NANAIMO: High school students, teachers, counsellors and other educators from across the Island are in town for conference.

High school students, teachers, counsellors and other educators from across the Island are coming to Nanaimo Friday (Oct. 19) to attend a conference for secondary school Gay-Straight Alliances.

The day-long conference at Dover Bay Secondary School, sponsored by Nanaimo school district’s Sexual Orientation and Gender Identity Committee, includes a keynote speaker and four workshops that give students and staff the tools they need to help themselves and others when responding to discrimination and bullying.

Committee chairman and trustee Bill Bard said students and staff tell him that bullying based on perceived gender orientation is still happening.

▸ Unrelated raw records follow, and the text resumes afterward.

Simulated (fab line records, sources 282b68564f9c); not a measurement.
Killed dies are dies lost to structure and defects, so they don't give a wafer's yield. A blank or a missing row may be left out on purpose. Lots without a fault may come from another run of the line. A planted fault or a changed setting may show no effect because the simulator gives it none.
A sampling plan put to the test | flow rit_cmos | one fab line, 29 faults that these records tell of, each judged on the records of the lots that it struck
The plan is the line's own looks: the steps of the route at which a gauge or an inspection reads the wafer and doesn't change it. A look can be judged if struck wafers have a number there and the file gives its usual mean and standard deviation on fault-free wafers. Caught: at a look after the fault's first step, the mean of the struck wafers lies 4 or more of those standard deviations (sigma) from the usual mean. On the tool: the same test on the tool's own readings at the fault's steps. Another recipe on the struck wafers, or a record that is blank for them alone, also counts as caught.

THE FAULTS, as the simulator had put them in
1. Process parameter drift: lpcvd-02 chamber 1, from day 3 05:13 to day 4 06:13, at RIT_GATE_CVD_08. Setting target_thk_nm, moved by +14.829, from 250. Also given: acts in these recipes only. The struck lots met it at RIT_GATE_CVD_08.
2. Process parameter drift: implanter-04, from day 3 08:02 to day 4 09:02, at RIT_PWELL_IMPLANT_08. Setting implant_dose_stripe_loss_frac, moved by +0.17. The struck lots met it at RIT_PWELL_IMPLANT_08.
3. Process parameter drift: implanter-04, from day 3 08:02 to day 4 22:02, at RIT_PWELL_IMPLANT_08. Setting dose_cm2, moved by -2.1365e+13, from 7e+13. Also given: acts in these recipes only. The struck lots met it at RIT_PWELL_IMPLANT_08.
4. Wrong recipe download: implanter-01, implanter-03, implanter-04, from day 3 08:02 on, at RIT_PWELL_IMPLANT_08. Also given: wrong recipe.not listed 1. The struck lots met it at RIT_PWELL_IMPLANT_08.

“If anything, it’s worse because of the social media aspect – it’s covert now rather than overt,” he said. “There’s this attitude of, ‘Get over it, it doesn’t mean anything’. We lose kids every day somewhere because of bullying.

“We hope to educate people on what a GSA is, how to create them and make sure there is an outreach for kids who need that in their school to be safe.”

He is expecting 50-60 participants – most Nanaimo schools are sending students and staff, the district parent advisory council is sending representatives, and people are coming from elsewhere on the Island, including Victoria, Cowichan, Port Alberni and Campbell River.

The conference is free and open to anyone who feels the lesbian, gay, bisexual, transgender and questioning population needs to be supported.

The keynote speaker is Jen Sung, youth outreach coordinator from Out in Schools, an organization dedicated to combatting homophobia and bullying in B.C. schools, and workshop topics include anti-homophobia and anti-transphobia response training, how to start and nurture a GSA, a GSA-themed online scavenger hunt, and racism and other “isms”.

Bard hopes the conference will help to establish a GSA group in every secondary school in Nanaimo – currently five of seven have them – and just generally create awareness about the issue in the community and across the Island.

"It's all about being safe and staying safe and providing a place where everyone feels welcome," he said.